The last few months haven't been the easiest for Hong Kong's music lovers, with events including the internationally renowned hip-hop festival Rolling Loud, and our beloved Clockenflap getting cancelled, not to mention the closure of numerous music venues around the city. With all this going on, it's fair to say that there's been growing concern for our city's music scene – in which many local artists rely on events and venues for opportunities to perform. In the midst of these hardships however, a group of hip-hop artists from the city’s underground music scene has set out on a mission to bring Hongkongers together.
The musicians aim to bring people together through their free hip-hop event, named Trap Juice, which will be held at newly opened nightclub Sound Department this Thursday evening. The event's goal is to spread positivity to the city, and it will do this with its line-up that features some of Hong Kong’s most notable local hip-hop music acts. Among the headliners are Cantonese-fluent Filipino rapper JB, Japanese-Canadian rapper TXMIYAMA, hip-hop trio Xabitat, with Clockenflap artist DJ Fire Aux gracing the decks.
The official event announcement came three days after the cancellation of Hong Kong’s most sought-after annual music festival Clockenflap, and while the organisers expressed that they mulled over whether or not to push through with the event for the longest time, in the end, they decided the city deserves this event where people can come together and celebrate being Hongkongers.
“During times like these, it’s important to have a place where we can put aside our differences and come together as a community,” Sam of Xabitat says. “This event is offering a place as such, a place where we can let music do the talking, celebrate diversity and a sense of belonging.”
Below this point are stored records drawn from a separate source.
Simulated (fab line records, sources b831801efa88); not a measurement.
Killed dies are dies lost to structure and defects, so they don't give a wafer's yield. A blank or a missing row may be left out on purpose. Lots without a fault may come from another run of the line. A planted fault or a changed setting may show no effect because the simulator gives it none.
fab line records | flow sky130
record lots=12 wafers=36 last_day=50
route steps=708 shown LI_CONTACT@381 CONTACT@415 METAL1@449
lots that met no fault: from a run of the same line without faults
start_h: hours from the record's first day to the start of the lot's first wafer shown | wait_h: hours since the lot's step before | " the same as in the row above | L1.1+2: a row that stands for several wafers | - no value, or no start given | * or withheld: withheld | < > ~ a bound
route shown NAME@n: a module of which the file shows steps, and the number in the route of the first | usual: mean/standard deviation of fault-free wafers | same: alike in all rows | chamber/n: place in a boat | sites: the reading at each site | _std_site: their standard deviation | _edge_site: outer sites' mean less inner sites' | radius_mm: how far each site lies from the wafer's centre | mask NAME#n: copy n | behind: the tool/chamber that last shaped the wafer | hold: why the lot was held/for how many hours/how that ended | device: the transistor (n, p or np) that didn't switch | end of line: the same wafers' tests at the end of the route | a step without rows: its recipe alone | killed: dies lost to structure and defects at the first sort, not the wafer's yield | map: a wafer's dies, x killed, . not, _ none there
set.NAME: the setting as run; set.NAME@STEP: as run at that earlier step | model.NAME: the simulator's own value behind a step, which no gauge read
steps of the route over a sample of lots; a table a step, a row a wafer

“This is what hip-hop culture is and has been about – for the people, by the people,” Wes Jamison of Xabitat says. “It doesn’t matter where we’re from, as fans and products of the culture, we all understand and feel for what is happening right now.”
“We have always believed that the city could do more to surface local underground talent”, said a representative of Sound Department. “Giving these artists a platform is what we’re all about. And everything that’s been happening lately only reinforced our determination to push through with an event where art and talent can be revered in a safe environment.”
The city’s underrated yet fast-growing hip-hop scene is defined by a small but inclusive community of musicians and creatives who are collectively persevering to set the stage for Hong Kong hip-hop. “The community [here] right now is so supportive and hungry to create their own scene, it’s just ripe with opportunity,” DJ Fire Aux says.
“[Being part of the scene] feels like privilege in the highest form,” says local TXMIYAMA, notorious for his gritty but honest depictions of everyday city life. “I will never take this for granted – that a Japanese kid from Toronto gets to rep Hong Kong proudly. I get to meet all these dope people who acknowledge what I do and have similar views and it’s just good vibes all around.”